Marriage, Hawaiian Style



 The organized opposition to the marriage decision, a group called Hawaii’s Future Today, is composed primarily of Mormon and Roman Catholic leaders. So far they have avoided alliances with inflammatory conservative leaders from the mainland. Foley notes that Bill Horn, an antigay activist from Iowa, was scheduled to appear in Hawaii but canceled his visit after Hawaii’s Future Today signaled its displeasure.

In fact, the fight over same-sex marriage in Hawaii has been unusually civil. Gomes recalls that at a press conference announcing Chang’s ruling, a spokesman for Hawaii’s Future Today even gave her a congratulatory hug.

“Luckily, public discussion has never risen to the kind of hurtful, malicious, violent climate seen in other parts of the country,” says Chong. “There’s too much diversity here. There’s a climate of having to get along.” So far no increase has been reported in antigay bias crimes because of the debate.

Indeed, with its long-standing liberal tradition and tolerance for racial and ethnic intermarriage, Hawaii seems the logical place for the issue of same-sex marriage to have come up. “If you look at our history, we have that kind of openness and acceptance,” says Gomes. “I think we’re a different kind of community.”

And yet the hunger for same-sex marriage goes far beyond the islands’ shores. In Fort Lauderdale, Fla., in February, some 200 couples are expected to join together in a mass commitment ceremony as part of the city’s Winter Gayla 97.

“Publicly acknowledging your relationship is something many gay couples want to do,” says Arnoldo Ramirez, an organizer for the event. “Hawaii has given people hope that the civil right of marriage is within our grasp, that it’s a matter of time.”

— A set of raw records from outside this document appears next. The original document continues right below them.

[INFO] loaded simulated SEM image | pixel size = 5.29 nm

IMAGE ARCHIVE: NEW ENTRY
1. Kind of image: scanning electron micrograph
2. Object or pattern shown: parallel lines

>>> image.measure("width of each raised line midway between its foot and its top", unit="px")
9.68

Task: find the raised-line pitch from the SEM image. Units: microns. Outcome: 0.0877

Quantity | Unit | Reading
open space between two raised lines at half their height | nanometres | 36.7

Yet activists in Hawaii are concerned that mainland gays and lesbians are just sitting back and waiting to fill in a date on their wedding invitations while a handful of people on the islands pave the way. Says Melillo: “We feel frustrated that we haven’t gotten as much support from the mainland as we would like—not just financially but also morally.”

The largest group seeking such support is the Hawai’i Equal Rights Marriage Project, which runs on a shoestring budget largely out of a spare bedroom in director Sue Reardon’s home and on the covered terrace of activist Tom Ramsey’s apartment. “I’d hate to say we’re a virtual organization,” says Ramsey, pointing to the group’s Web site. “We do have a post-office box.”

Gays and lesbians in Hawaii have been energized by the marriage effort, says Ramsey. But for a cause with far-reaching national implications, HERMP’s fund-raising efforts on the mainland have met with spotty success at best. Foley is still owed some $50,000 in legal fees. The financial shortfall grates on local activists, who are convinced that a relatively modest investment could produce big results.